The Blog




Paul Boutin on music swapping. Burn, Baby, Burn : The real threat to the music biz isn't P2P it's CD-Rs swapped on the street. He goes on to note that "the iPod is a pirate suitcase nuke"... "With an iPod in my pocket, I don’t bother asking for CD recommendations anymore. I drag and drop my friends’ entire jukeboxes. Rip ’em now, decide what to play later. " [from: JB Ecademy]




Wired has an article about a possible vulnerability in WPA that allows a fairly trivial DoS (Denial of Service) attack.

Now, silly me, I would expect Wired to publish reasonably well researched and accurate articles, but most of it is the same old "Shock Horror - WiFi dangerous" twaddle.
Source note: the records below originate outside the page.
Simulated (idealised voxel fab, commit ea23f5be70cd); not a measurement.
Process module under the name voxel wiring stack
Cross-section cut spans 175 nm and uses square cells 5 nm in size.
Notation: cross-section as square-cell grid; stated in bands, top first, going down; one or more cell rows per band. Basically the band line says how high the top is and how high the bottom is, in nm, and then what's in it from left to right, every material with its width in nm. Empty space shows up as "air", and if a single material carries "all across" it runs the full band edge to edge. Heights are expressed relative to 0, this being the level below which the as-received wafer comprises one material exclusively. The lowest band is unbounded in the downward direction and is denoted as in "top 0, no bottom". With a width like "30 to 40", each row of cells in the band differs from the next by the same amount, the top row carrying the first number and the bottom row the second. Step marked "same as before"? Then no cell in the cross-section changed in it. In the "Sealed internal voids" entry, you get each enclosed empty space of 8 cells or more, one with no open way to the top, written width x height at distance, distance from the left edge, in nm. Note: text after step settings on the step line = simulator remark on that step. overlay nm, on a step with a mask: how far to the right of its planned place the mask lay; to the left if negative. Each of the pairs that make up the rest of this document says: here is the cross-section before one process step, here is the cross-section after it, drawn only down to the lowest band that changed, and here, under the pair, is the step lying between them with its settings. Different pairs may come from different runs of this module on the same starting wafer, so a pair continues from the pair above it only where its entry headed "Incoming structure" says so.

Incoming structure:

Now maybe I'm missing something here, but what really puzzles me about all this is the belief that a wireless connection can ever be as secure as a wired connection. And even more than that, that a wired connection can be treated as implicitly secure. We all use SSL, SSH, VPNs and such like to access important systems one the internet. Why don't we just do the same when accessing the same systems over wireless? It seems as though the thinking got stuck somewhere that we don't need to use encryption inside the firewall and when we started using WiFi we just assumed that we'd be able to do the same thing. Then when WiFi was exposed as inherently insecure we threw our hands up in horror at what we'd done and blamed WiFi.

There's a classic example in the article. "This past summer, electronics retail store Best Buy, removed the wireless scaners in their stores because of the security risks associated with WEP. They were more concerned about outsiders getting their customers' credit card information" So Best Buy's systems were shipping credit card numbers over the wire unencrypted? And then they put in WiFi? Like DOH!

On the basis that bad security is worse than no security, I'm tending towards an approach that turns off all security on WiFi. Don't use WEP, WPA, MAC authentication, IP authentication or whatever else they come up with. Do all your security at the application level. If you start by assuming that the transport layer is always insecure, maybe then you'll be more careful about what you send over it.

Am I completely off beam with this?

BTW. Are there any verified instances of WEP being attacked and broken in the wild? How about verified instances of more mainstream hacker attacks being launched over WiFi? [from: JB Wifi]

While he wasn't handing out AIDS donations or being menaced by a giant condom, Bill Gates also talked at length about Web Services to the Indian developer community.Web services to usher in digital decade; Gates describes 'digital decade' to Indian developers
[from: JB Ecademy]

Wacky things to do with Google #23. Do a Google search on your post code. You might be surprised what turns up. [from: JB Ecademy]

Want Faster Data Transfer? Get WiFi Speed Spray ;) [from: JB Wifi]




A while ago I pointed to a US government site because it had the most amazing logo and strap line. A giant pyramid looking down on the earth, Scientia est Potentia (knowledge is power) and a brief to attempt to achieve "Total Information Awareness". It's head is one John Poindexter who some may remember from the Iran-Contra affair as the guy who was indited for selling arms to Iran to free hostages and then siphoning the profits to the Contras in Nicaragua. Now the fact that the organization's initials, IAO (for Information Awareness Organization) are also part of a Crowleyan magickal formula is surely a coincidence. So far this sounds like the rabid mumblings of a conspracy theorist. Great fun but it couldn't be serious, could it?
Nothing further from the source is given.